The simplest form of Bash’s grammar is a single command or program terminated by the Enter-key. Today we will focus on using built-in commands that control the underlying filesystem.
Where You Are: pwd
Our first Bash command is pwd
, which stands for print working directory.
pwd
Because terminal applications typically open to your home directory by default, the expected output is the absolute path of your home directory, which will vary based on your operating system and your account name.
/c/Users/Erin
This command returns the absolute path of the current working directory. All relative file and folder paths used as arguments must be relative to the current working directory.
Home Directory Structure
Each of you will have a different set of files and folders inside your home directory, which would make it difficult for interactive exercises. However, we’re going to practice Bash commands from inside the talapas-bash
folder you extracted from talapas-bash.zip
.
You should have a folder /users/home/[YOURNAME]/talapas-bash/
(Unix) or /c/users/Home/[YOURNAME]/talapas-bash/
(Git Bash) with a set of practice subfolders and files.

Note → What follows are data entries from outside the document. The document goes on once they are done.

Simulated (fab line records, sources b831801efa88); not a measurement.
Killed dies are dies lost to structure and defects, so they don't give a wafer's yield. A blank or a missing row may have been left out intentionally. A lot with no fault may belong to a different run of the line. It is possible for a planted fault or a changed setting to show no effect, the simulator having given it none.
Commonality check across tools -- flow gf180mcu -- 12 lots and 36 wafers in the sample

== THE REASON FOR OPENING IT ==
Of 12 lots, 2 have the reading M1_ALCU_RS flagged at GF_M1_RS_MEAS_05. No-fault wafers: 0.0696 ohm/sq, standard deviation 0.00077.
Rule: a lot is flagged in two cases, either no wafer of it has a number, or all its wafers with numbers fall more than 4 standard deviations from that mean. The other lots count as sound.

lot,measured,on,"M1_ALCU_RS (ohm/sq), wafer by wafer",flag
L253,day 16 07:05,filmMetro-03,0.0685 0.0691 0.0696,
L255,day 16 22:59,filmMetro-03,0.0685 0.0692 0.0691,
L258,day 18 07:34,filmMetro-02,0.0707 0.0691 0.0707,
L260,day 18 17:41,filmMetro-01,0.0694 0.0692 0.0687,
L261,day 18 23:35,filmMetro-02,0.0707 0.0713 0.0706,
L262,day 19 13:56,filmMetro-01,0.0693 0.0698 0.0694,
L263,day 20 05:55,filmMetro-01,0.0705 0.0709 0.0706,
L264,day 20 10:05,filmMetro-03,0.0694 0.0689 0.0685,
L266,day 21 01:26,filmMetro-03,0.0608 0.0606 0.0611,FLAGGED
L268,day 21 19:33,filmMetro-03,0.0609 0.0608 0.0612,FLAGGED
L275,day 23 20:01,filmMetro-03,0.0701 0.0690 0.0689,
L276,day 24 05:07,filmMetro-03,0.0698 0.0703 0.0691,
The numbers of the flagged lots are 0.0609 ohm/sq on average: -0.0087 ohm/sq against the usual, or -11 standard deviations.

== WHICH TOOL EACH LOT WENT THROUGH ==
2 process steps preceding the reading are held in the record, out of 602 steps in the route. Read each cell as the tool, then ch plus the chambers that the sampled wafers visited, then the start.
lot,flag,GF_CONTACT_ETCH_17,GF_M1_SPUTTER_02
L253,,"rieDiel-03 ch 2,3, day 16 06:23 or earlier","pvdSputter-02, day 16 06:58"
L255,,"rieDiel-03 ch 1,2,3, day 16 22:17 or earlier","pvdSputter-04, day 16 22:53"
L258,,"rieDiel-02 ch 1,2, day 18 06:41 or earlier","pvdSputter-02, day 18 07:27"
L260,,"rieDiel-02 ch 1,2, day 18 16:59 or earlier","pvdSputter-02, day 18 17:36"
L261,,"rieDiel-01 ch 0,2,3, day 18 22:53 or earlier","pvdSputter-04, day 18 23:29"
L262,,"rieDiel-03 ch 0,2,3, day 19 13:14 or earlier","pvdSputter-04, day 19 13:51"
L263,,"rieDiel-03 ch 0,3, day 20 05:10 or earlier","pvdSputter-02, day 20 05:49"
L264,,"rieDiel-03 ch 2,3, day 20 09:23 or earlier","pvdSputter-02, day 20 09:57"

Please ask for assistance at this point if you need help moving and extracting thetalapas-bash.zip
file.
Changing the Current Working Directory: cd
Change your working directory to talapas-bash
using the cd
command. cd
takes in a single argument, the directory to move to. You can use either absolute or relative paths, but the relative paths must be relative (as always) to the current working directory.
cd talapas-bash
Confirm that you are inside the talapas-bash
directory by running the pwd
command again.
pwd
/c/Users/Erin/talapas-bash
Listing “Stuff” With ls
This begs the question: what files and folders are here?
Inspect the contents and their respective using ls
. The ls
command stands for list directory contents.
ls
books/ exercise-data/ scripts/
ls
is also the first command that we will use with options.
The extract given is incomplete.